Source: classfmonline.com

State played 'dangerous propaganda' in SA ex-cops saga - Baako

Kweku Baako Jr, Editor-in-Chief of New Crusading GuideKweku Baako Jr, Editor-in-Chief of New Crusading Guide

The state played a dangerous propaganda game with the three South African ex-police officers, who were arrested in Ghana for offering illegal training to some members of the opposition New Patriotic Party (NPP), pundit Kweku Baako Jr. has said.

The three: Chris Hazis, 54, also known as Major Ahmed Shaik (rtd); WO/Denver Dwayhe Naidu (rtd), 39; and Captain Mlungiseleli Jokani (rtd), 45, were picked up at the El Capitano Hotel at Agona Duakwa in the Central region a couple of weeks ago.

They were said to be training 15 members of Ghana's biggest opposition party in various security drills, including unarmed combat, weapon handling, VIP protection techniques, and rapid response manoeuvres. They were charged with false declaration and unlawful training. They were put before court on Thursday March 24. They pleaded not guilty and were each granted a GHS 20,000 bail with sureties. The BNI, however, continued to hold them in custody until their deportation.

The NPP has insisted the three were neither "mercenaries" nor "terrorists" as was alleged by some officials of the NDC, but were experts who were only training bodyguards to control crowds around the NPP flagbearer Nana Akufo-Addo and his running mate, Dr Mahamudu Bawumia, during campaigning, ahead of the November polls.

Discussing the issue on Multi TV's Newsfile programme on Saturday April 2, Mr Baako Jr. told host Samson Lardy Anyenini that he felt scandalised by the state's breach of the law by having the BNI keep the suspects in custody despite the court granting them bail.

"If in the course of exercising the mandate [to investigate crime and to prosecute if necessary], the state itself breaches the law, I tell you that's more serious than the perceived breach of the individual or corporate entity that the state is supposed to investigate…there was a violation of the court order," he said.

According to the Editor-in-Chief of the New Crusading Guide, government officials and executives of the governing National Democratic Congress (NDC), who argue that there was no violation of any law or the court's order by the BNI's continued holding of the three in custody despite the bail granted them by the court "should tell that to the marines". "I'm surprised that we have people, who have the courage, the conviction to go out there and say that: 'No, there was no violation!' I'm totally surprised, scandalised".

He said the state's defence for keeping the three in BNI custody despite the bail was "bogus".

Mr Baako Jr. said the state's attempt, also, to link Nana Akufo-Addo's private security head, Captain Edmund Koda (rtd), to "a certain Serbian civil insurrection" and "jail-break" amounts to "profiling him to fit into the propaganda that had occurred outside of the court".

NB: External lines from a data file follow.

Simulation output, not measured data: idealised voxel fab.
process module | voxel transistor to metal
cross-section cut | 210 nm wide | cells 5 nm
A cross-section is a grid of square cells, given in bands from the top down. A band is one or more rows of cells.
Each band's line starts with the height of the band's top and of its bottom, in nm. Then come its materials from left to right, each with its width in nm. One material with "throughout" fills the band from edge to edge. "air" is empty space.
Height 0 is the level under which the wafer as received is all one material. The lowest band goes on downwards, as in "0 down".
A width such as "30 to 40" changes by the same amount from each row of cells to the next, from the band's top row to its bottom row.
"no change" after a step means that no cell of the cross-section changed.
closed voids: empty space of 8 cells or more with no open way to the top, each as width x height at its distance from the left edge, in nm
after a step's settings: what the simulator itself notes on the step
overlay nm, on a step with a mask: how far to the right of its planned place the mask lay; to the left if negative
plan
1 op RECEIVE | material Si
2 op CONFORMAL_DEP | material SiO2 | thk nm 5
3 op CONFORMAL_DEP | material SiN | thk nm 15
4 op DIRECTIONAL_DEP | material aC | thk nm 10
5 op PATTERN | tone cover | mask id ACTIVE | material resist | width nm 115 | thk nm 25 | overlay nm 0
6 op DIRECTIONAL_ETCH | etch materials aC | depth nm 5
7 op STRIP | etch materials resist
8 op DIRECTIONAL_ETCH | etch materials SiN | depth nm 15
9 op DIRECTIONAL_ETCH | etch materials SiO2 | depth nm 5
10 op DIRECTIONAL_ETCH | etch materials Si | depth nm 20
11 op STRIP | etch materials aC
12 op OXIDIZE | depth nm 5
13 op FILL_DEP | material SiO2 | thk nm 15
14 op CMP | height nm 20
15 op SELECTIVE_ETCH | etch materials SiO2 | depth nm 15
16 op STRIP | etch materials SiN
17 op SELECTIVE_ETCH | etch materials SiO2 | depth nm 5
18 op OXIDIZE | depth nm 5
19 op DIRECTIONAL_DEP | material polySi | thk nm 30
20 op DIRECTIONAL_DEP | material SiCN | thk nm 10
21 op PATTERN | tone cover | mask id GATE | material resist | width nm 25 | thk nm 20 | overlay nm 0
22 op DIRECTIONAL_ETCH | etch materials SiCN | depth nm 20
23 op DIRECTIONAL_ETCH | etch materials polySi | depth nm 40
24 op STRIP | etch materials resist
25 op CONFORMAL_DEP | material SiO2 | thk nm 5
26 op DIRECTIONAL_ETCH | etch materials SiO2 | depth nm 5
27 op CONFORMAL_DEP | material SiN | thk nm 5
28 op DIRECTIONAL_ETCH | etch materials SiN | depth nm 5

"It's the same with the STL documentation. That also is being put there as a way of creating a certain profile of subversion and it is coming from the Minister of the Interior because it was obvious now that in the realm of the court, they had no case, but in order to keep the public mind still on that propaganda capital they sought to achieve earlier, they had to go back and profile Koda …there was a conscious attempt to create a certain environment…" he added, saying the state "framed a weird wild propaganda" within the context of the current terror alert instituted after al-Qaeda of the Islamic Maghreb (AQIM) attacked Ghana's northern and western neighbours Burkina Faso and Ivory Coast. "It was a dangerous game to play", Mr Baako said.